After a graduation rehearsal Friday, senior Kulena Wiebe said she lives in Kapoho and had to evacuate earlier this month because of Kilauea’s ongoing eruption.

“So I moved, but that made me feel like, I guess, I got closer to my friends because they were there for me through the entire time,” she said.

The experience has been tough, she said, “because I had to worry about where am I going to be living, if I’m going to start college soon, and if I’m going to be able to make it to graduation and where all my family’s going to be.”

Staying with her sister now, Wiebe said she’s adapted to the change and things have gotten smoother. Her future is planned, she said, “so I know I’m going to be going to college, and I know that I have transportation, and at least I have the roof over my head.”

Wiebe will study at the University of Hawaii at Hilo for a year before joining the U.S. Air Force.

Destiny Keka-Rodrigues said her family lives about a mile away from some of the lava outbreaks, “but my mom doesn’t want to leave, so we’re staying in our house.”

That decision has brought distractions — and questions.

“I worry that with this lava thing, I’m not going to be able to graduate, because what if the lava comes and they cancel graduation?” she asked on Friday. “I need to graduate! And, like, what if I lose my house, and what about my family, and I don’t know if I’m going to be able to come to school because what if the lava thing happens again. … It’s a lot of stress.”

Hannah Stinnett said her family isn’t directly impacted by the eruption, but she was scared for her friends who lived in areas affected by it and kept up with them, “because I didn’t want to lose my friends like I did my freshman year.”

This isn’t the first time the graduating class has faced natural disaster.

The current eruption comes nearly four years after lava threatened Pahoa in 2014, when the current seniors would have been freshmen.

“So we joined high school with a bang, and we’re leaving with a bang,” Wiebe said with a laugh.

But along with the lava comes the excitement and anxiety of graduation.

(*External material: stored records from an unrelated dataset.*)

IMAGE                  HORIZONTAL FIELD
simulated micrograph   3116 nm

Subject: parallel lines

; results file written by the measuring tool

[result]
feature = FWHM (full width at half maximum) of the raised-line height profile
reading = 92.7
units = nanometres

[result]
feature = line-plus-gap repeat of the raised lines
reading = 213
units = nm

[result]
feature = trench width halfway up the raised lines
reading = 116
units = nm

Keka-Rodrigues, who said she’s in the process of joining the U.S. Marines, said graduation is scary.

“I think it’s more like I feel like I’m never going to see my friends again,” she said. “I’m going into the military, so it’s going to be far from them, and I don’t want to lose them.”

“I feel like this whole experience with both lavas (2014 and 2018) has made us a lot closer, so we connected better,” Wiebe said. “So I feel like after graduation that’s going to … break us apart, and we’re not going to have that connection.”

Keka-Rodrigues, though, said she’s glad about her upcoming graduation.

“I’m so happy, but I’m scared. It’s finally here.”

Jericho Manning agreed with his classmates and said, “We’ve been waiting all our lives basically for this moment and, I mean, it feels like it’s not real.”

The reality will hit on Sunday, “when we’re actually walking down the line and getting handed our diploma,” he said.

Manning, who will be joining the U.S. Coast Guard after graduation, has the same post-graduation worries as the others.

And while his family wasn’t affected by the current eruption, Manning said it has had an impact on the final weeks of school.

“I think it has in a little way, though, because when it first initially started with the first outbreak in Leilani, there was a lot of shock.”

People were in disbelief that the eruption was happening, he said.

“And then you start to notice in classrooms that there are less and less kids coming to school every day. Then you would find out that either their house was probably taken or was cut off, or they’re in the shelter because they can’t go back to their house,” Manning said.

There’s pressure, too, he said, “because when you’re in your classes and stuff, you don’t really feel like you’re learning that much, because everyone is so focused on the lava instead of what’s going on in school, in class.”

Manning, who was one of the students who had to transfer schools because of lava in 2014, said it was strange finding out about a new lava outbreak.

“The first thing I thought was my freshman year there was lava, and now we have lava again, so it was just really weird.”

Pahoa’s graduation is 5:30 p.m. Sunday at Hilo Civic Auditorium.